If infrastructure projects are not completed on time as is happening now, their benefits are all but negated.
Infrastructure is the key to development — this is a no-brainer. Yet, for reasons known only to themselves, the political leadership and bureaucracy have been sitting on key infrastructure projects and missing their completion deadlines. According to news reports, even the first six of the 17 key projects that had been identified by the Prime Minister’s Office — spanning aviation, power and the highways sectors — have missed their deadlines despite a tight six-month schedule set for successive targets. Such delays will only dent the country’s image further even as the government struggles to steady the economy. Moreover, infrastructure projects have long gestation periods.

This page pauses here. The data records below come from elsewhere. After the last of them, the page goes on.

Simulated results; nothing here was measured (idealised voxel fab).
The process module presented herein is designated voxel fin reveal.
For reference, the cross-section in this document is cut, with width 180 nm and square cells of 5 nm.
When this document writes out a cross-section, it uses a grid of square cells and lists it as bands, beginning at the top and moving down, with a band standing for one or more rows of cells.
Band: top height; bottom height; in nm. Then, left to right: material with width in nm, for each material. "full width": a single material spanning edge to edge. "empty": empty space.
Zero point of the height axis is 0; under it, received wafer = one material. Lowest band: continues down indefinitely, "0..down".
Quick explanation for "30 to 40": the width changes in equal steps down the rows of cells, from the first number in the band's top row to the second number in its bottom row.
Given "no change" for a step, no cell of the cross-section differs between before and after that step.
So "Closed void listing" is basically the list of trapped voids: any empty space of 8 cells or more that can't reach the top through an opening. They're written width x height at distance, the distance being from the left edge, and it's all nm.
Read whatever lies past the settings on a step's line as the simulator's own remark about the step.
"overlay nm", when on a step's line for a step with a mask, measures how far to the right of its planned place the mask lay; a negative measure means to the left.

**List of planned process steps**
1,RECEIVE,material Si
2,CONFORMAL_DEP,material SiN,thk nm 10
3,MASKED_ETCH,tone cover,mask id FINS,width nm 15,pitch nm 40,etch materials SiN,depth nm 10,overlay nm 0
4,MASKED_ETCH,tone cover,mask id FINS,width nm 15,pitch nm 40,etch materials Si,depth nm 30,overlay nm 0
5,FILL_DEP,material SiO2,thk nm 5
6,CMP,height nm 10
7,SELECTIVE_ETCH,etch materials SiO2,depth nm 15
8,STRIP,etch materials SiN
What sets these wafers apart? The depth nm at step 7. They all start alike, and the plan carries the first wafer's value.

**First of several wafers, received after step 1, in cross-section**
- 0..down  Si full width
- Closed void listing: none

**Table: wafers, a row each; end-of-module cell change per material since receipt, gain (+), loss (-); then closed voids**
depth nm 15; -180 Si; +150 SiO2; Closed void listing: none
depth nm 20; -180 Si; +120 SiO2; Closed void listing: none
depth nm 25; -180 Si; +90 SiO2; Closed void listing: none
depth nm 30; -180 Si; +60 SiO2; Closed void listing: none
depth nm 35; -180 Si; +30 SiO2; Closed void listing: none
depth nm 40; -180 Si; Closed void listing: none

It was only in June that Prime Minister Manmohan Singh set up the Project Monitoring Group (PMG) with the mandate to track large infrastructure projects worth Rs. 1,000 crore or more. The PMG, which started meeting every week since July 2, is supposed to fast track all stalled projects by resolving disputes. While setting up the PMG was a bold initiative, it may be a case of too little, too late. Currently, 219 infrastructure sector projects worth Rs. 10.47 lakh crore are registered with the PMG. The panel has cleared 31 projects worth Rs. 1.02 lakh crore that were held up for a year or more. While it is true that projects do face their fair share of hurdles — land acquisition, environmental clearance and signing of fuel supply agreements (for power plants) — many of these issues can be solved if ministries stop working in silos. For example, after waiting for a year, a highway project developer in Orissa sent a termination notice to the National Highway Authority of India. It was later found out that the project had got clearance from the ministry of environment and forests but the file did not reach the ministry of roads and highways on time.
Infrastructure projects may take a long time to complete, but if they don’t stick to a schedule, then the costs overruns cancel out much of the intended benefits.